Pure VOD means you can ask for any movie, anytime. The implication of this is that you need one channel per subscriber (though this bandwidth requirement is much less than one full channel's worth, because CATV channels aren't usually MPEG-2 compressed.) Most CATV users would presumably continue to watch shared conventional channels.

Why did VOD experiments fail? In Moshell's opinion, the basic sales model was too centralized. Time Warner expected to be able to sell combinations of packages like CATV traditionally does, but also to sell many services such as community information, and video games. In essence VOD was to be an exclusive information superstore with a price on everything. But the combination of Blockbuster video, CATV and the satellite alternatives, and most importantly the Internet/World Wide Web provided an "open market for information" analogous to Highway 436 with its multiple kinds of shops. Time-Warner's model was the equivalent of the Sears Department Store that tried to sell you everything you want under one roof-an impossible task.

Cable Modems will provide WAN service, using small fractions of the cable's bandwidth (especially on fiber links.) ATM will be the basic protocol system, with IP and Ethernet components.

Quadrature Amplitude Modulation uses phase AND amplitude to encode information. Consider slicing the available voltages in a wire into 16 levels. You can then, in effect, send 4 bits of information in each "time slice". If you also allow the width of the time slice to vary in any of 4 options (e. g. 1, 2, 3 or 4 nanoseconds) you can transmit another 2 bits of information in that signal parameter. This "width modulation" is called quadrature because it uses four potential values. I don't know what the 64-bit in "64 bit QAM" means.

ATM over Cable. Shall we assign every user a unique frequency? Too expensive. So we have to use a routing and channel allocation strategy. In essence if there are m down-channels each with capacity c bits/sec, and n users, at most m out of n users can have downlink going on at any time. However "any time" can be very short, so you can provide all n users a continuous service but each has use of at most mc/n bits/sec on the average.

How to handle the uplink is always an issue, given that uplink for homes will usually be orders of magnitude smaller than downlink. (The main currently anticipated exception is video telephony.) Page 274 discusses how constant bit rate and available bit rate (CBR, ABR) services will be supported by exclusive use of portions of the upstream resource (time slices or frequency slices.) The ethernet approach would use a "contention region" of the upstream, for a cheaper but less QoS oriented approach.

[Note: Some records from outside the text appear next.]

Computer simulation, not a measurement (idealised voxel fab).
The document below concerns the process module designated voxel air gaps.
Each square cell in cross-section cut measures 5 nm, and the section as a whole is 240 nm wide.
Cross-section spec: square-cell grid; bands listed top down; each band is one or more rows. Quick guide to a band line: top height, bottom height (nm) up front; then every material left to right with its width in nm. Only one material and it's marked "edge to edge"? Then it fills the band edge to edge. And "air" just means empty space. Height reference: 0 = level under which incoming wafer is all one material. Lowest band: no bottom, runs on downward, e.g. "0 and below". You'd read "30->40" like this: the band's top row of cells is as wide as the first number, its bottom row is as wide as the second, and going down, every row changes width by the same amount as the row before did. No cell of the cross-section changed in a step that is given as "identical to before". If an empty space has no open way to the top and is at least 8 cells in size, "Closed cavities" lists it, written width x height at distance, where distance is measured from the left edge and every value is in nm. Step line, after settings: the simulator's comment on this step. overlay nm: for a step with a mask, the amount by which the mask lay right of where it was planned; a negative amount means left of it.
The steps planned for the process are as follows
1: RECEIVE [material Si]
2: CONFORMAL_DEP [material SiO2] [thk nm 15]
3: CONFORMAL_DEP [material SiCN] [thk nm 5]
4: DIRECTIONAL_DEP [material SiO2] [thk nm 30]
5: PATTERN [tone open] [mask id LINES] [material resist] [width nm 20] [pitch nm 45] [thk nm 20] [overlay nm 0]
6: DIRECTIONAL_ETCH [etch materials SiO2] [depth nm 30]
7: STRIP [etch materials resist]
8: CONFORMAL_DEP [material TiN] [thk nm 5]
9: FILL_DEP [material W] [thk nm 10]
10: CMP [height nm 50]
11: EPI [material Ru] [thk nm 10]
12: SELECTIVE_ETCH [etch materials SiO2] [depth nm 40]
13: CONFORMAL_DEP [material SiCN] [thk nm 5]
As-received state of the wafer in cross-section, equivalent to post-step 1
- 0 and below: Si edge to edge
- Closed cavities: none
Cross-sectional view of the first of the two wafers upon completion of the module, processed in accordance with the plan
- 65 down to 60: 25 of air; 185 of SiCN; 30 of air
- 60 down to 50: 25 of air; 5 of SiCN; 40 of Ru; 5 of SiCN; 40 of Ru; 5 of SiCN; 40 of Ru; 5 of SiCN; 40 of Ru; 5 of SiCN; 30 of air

The @home Example on text pages 282-84 shows how a substantial investment in network operation centers, with local caching and appropriate crossovers to Internet, is essential.
 

Digital Subscriber Line (DSL)

Basic fact: Cable uses coax and shared channels, telcos use twisted pairs ("local loops") and individualized lines.

xDSL where x varies across A, R-A, H, S V and I. (IDSL=ISDN.) but ISDN requires external power for its modem and is a switched service; the others are point to point services. (In essence, IP does the switching per "micro-call".)

ADSL: Assymmetric: more downlink (1.5 to 8 mbps; higher bandwidth, shorter distances) then uplink (16 to 640 kbps).

R-A: Rate-adaptive. Seeks out highest reliable rate for any given twisted-pair.

HDSL: High speed symmetric. 1.544 mbps on two pairs, 2.048on three pairs.

VDSL: very hi-rate, only 1000 feet or so for max rate of 51-55 mbps.

xDSL supports plain old telephone service (audio POTS) at the low frequency end of the spectrum while doing this data magic on the high end.

Query 21.3: What are the principal advantages for CATV in the coming data wars? What are the principal advantages for ADSL?